God requires a lot of bending from me. In fact, I sometimes feel like I will forever be in a “bent” posture. (I know this isn’t so – but it feels that way.)
My pride so often needs to be bent. My dreams need to be bent. My will. My wishes. My planning. My control. All need to bend. To make room for God to work.
Bending is painful. It’s not fun. Even if it’s not painful, it’s painful emotionally because a lot of times you are crying over what you feel is unfair. Unspoken. Unmet.
It’s about sacrifice. Letting go. Giving in. Giving up.
And this is life we are talking about here. Not everything has a fairy tale ending. Just because you bend and give something up doesn’t mean a better outcome will take its place. No. Sometimes things are still left unfair. Unsettled.
But I’ve learned that it’s far better to bend – than to break. Especially out of disobedience.
If I hear God whispering to my heart; prompting me and I ignore Him? He will bring me to my knees quicker than I can say my own name. He’s so good at that. Humbling me. Making me see that obedience is far better than willful stubbornness.
I can hold onto my own agenda. My own control. My own loss. But it gets me nowhere.

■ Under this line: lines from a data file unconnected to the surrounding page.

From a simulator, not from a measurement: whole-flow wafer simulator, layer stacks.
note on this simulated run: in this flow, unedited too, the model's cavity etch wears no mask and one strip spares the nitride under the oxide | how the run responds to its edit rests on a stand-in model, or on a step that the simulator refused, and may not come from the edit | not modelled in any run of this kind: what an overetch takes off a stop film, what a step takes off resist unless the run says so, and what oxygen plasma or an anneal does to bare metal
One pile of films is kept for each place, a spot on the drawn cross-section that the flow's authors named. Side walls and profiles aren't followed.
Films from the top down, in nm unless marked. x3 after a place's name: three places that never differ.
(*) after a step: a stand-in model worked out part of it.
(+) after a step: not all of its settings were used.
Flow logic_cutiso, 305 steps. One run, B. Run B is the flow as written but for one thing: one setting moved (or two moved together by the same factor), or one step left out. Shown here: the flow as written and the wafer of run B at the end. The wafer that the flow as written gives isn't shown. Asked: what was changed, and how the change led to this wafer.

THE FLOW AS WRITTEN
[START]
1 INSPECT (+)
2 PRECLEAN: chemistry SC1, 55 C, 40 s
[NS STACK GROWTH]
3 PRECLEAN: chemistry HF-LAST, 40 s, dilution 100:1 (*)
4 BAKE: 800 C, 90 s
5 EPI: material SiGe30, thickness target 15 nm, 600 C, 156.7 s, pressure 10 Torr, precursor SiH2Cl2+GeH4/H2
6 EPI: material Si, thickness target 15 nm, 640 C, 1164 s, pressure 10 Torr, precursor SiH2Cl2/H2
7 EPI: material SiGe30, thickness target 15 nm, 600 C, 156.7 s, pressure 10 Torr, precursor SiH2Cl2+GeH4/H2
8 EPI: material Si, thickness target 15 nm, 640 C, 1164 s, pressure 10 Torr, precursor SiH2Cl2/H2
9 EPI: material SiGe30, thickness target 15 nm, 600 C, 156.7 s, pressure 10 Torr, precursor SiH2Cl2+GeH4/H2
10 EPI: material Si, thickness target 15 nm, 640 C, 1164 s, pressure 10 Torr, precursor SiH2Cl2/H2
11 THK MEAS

So I bend. Sometimes out of love for my Lord. Sometimes out of fear. Sometimes because I know I have no alternative. Sometimes bending is a last resort for me. And then I see how I wish I would have come to it much sooner.
A piece of glass that is bent turns into a beautiful piece of artwork. As am I. I am God’s artwork. Only He can see the results of the process.
I might not get what I humanly want. But yet I’m still richer inside. Softer. Genuine. Generous. I gain more than I lose when I bend. For it’s about my soul. My eternity. And maybe someone else’s as well.
If I can only take my eyes off of myself. The bending would come so much more naturally. Freely.
So I continue to learn in my bending. And I continue to bend. For there is no other way if I want God to be Lord of my life.